Method 1. Use the formula: Z = ( x - u ) / σ
where Z = standard score (how many sd away from the mean) , x = observed value, u = mean, and σ = standard deviation.
So using the same data set, let's now let's plug in our values:
Z = ( x - u ) / σ
Z = ( 15 - 14.254 ) / 3.359
Z = .22
Now, we know that 15 points is .22 standard deviations away from the mean, 14.254.
Apart of our basic rules, we know that 1 standard deviation away from the mean marked the 84th percentile, but 0.22 standard deviation isn't a part of our basic rules. So to get around this, we have to use an AP Statistics reference sheet called Table A, provided by Collegeboard. It looks like this:
For our example, we want to find a z score of positive 0.22. So first, we get to the sheet that displays positive z scores. And then, I like to go to the left column and read from top to down until I find the first digit. In this case, my first digit is 0.2. Then, at that row, I go from left to right until I reach my second digit, which would be 0.02. This will then give us our percentile.
A WR who averages 15 points per game would approximately be at the 58.71th percentile, or if we want to round, then the 59th percentile.
In Fantasy Football point production, the higher percentile our players are, the better. We want our team to be above as many teams as possible in z scores.
Method 2. Using a calculator
We are going to do the same problem where we want to find the percentile of a WR who averages 15 points per game. However, you should first check if your calculator has this feature since not all do. Since TI-84s are a very popular calculator, I will show the directions using this type, but feel free to search for other directions if you don't have a TI-84.
Step 1: To begin, we will press "2nd" and then quickly follow that with "vars."

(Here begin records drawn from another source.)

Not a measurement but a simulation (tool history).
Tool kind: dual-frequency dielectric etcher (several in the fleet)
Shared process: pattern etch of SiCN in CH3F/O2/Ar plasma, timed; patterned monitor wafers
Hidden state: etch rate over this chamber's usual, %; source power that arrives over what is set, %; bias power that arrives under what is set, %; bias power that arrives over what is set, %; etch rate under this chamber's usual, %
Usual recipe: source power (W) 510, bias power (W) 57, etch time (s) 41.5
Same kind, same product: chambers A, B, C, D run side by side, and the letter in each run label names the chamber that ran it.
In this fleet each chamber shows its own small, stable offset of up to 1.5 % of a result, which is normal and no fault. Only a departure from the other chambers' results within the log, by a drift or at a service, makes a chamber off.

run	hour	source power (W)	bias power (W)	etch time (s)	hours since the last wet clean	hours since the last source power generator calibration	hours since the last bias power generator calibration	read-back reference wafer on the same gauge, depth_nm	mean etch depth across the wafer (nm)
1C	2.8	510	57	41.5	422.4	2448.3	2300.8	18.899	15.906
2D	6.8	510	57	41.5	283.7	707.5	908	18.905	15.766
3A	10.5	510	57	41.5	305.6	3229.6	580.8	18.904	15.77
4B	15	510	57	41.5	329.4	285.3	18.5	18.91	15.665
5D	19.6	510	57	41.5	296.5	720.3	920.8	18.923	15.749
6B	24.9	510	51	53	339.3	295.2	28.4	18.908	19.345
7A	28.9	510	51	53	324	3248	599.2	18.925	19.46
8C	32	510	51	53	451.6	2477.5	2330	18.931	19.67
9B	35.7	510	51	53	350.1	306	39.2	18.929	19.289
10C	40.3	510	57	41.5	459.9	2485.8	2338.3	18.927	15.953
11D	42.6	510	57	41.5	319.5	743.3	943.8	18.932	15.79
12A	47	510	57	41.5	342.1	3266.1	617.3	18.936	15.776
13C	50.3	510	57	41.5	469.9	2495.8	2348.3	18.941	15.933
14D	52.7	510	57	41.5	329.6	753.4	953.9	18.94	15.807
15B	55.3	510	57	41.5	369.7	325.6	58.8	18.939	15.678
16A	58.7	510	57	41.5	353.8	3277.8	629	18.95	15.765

Step 2: In the distribution tab, we will select "normalcdf (" by either pressing the number 2, or by using the arrow keys to drop 1 slot down and then pressing enter.
Once you do that, the screen should appear like this:
lower:
upper:
u:
σ:
Paste
Step 3: Plug in numbers. In the lower slot, also called the lower boundary, we want the lowest number possible such as negative infinity. But not all calculators have this feature, so something like -1000 is safe. In the upper slot, also called the upper boundary, we would put 15. In u, we put the mean, 14.254. And in σ, we put the standard deviation, 3.359. After everything is inputted, we go down to "Paste" and press enter on our calculator.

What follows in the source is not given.